Sunday, April 26, 2015

Links & Reviews

- Going to have to dig into this one and try to find some more information: there are reports in the New York Daily News and the Wall Street Journal that federal authorities are looking into the theft of seven rare books and a Benjamin Franklin manuscript from the New York Public Library. According to the report, Margaret Tanchuk took the books to Doyle auction house for appraisal last May and Doyle contacted the library after noting library markings; she maintains that she is the legal owner after finding the materials when cleaning out her late father's jewelry store. The Franklin manuscript, known as "Work Book No. 2" and containing the accounts of the Franklin & Hall partnership from 1759 through 1766, is believed to have been stolen sometime between 1988 and 1991. According to a newspaper clipping [found via Google Books] the manuscript turned up in 1924 in an attic in Mount Holly, N.J. There is a photocopy [noted as "from the original at the New York Public Library"] in the David Hall Papers at the American Philosophical Society. [Update: adding a link to this article from 7 April, which comes at this case from the opposite side.]

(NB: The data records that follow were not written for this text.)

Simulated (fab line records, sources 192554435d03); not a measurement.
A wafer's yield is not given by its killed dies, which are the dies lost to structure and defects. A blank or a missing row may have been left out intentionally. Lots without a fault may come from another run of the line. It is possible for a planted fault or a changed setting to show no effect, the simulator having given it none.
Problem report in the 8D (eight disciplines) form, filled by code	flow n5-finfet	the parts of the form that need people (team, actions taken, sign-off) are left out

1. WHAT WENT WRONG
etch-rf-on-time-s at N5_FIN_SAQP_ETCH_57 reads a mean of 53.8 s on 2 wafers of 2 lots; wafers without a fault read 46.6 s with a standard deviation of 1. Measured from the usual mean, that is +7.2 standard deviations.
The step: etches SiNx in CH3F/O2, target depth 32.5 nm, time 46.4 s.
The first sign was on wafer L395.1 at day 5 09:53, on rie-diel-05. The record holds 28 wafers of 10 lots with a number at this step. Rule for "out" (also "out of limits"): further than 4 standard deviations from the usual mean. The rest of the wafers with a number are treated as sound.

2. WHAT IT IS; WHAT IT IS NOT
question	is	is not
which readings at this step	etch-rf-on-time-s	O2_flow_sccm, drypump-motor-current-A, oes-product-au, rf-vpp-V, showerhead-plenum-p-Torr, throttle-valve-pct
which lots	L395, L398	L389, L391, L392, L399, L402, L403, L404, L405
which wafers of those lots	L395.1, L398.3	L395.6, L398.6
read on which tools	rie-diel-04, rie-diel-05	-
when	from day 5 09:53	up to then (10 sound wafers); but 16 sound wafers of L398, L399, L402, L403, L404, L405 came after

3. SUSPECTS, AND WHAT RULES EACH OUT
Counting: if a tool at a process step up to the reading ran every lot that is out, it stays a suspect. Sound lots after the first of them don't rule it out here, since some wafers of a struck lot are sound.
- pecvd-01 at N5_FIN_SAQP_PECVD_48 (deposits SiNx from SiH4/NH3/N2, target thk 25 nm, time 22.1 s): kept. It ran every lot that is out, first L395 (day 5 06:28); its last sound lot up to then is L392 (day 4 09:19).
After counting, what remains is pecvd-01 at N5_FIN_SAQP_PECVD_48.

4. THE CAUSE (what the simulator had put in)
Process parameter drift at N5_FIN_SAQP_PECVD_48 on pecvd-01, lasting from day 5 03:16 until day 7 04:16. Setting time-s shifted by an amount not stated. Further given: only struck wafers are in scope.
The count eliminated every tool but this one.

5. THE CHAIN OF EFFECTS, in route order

- Duke University has acquired the truly amazing collection of books and other materials related to women's history (broadly defined) assembled by Lisa Unger Baskin over more than four decades.

- Erik Kwakkel has a fascinating post up about rare medieval name tags, kept in the archives of a Leiden orphanage.

- A collection of Herman Hesse manuscripts will be sold at auction in May by Ketterer Kunst Hamburg.

- Laura Aydelotte writes about a William Henry Ireland "Shakespeare" signature in a quarto Hamlet.

- Nora Krug reports on the ongoing publishing juggernaut that the annotated autobiography of Laura Ingalls Wilder has become.

- A book stolen from a private library in Rome last year has been located at a Buenos Aires bookstore after it was listed for sale online, according to Italian media reports. The reports do not indicate whether other books from the same theft were also found.

- Indiana may build a $25 million state archives building in downtown Indianapolis.

- The NYTimes covers a recent report by public library officials in New York City warning of a "staggering infrastructure crisis" in the branch library facilities.

- The ABAA blog reports that three items were discovered missing after the New York Antiquarian Book Fair. If you have any information, please contact ABAA Security Chair Garrett Scott.

- The Harvard Gazette reports on several events leading up to the centennial of Harvard's Widener Library, coming up this June.

- The Smithsonian's National Air and Space Museum has acquired a large collection of the papers of Arthur C. Clarke.

- Missed this last week: the NYTimes obituary of T. H. Tsien, who died on 9 April at the age of 105, is very much worth a read.

- In TNR, William Giraldi writes on "Why we need physical books."


- Bruce Holsinger's The Invention of Fire; review by Rebecca Rego Barry at the Fine Books Blog.

- Michael Pye's The Edge of the World; review by Michael Dirda in the Washington Post.

- Charlotte Gordon's Romantic Outlaws; review by Anna Russell in the WSJ (there's also a Q&A with the author).

- Alberto Manguel's Curiosity; review by Iain Reid in the Globe and Mail.

- John Palfrey's Biblio Tech; review by Carlos Lozada in the Washington Post.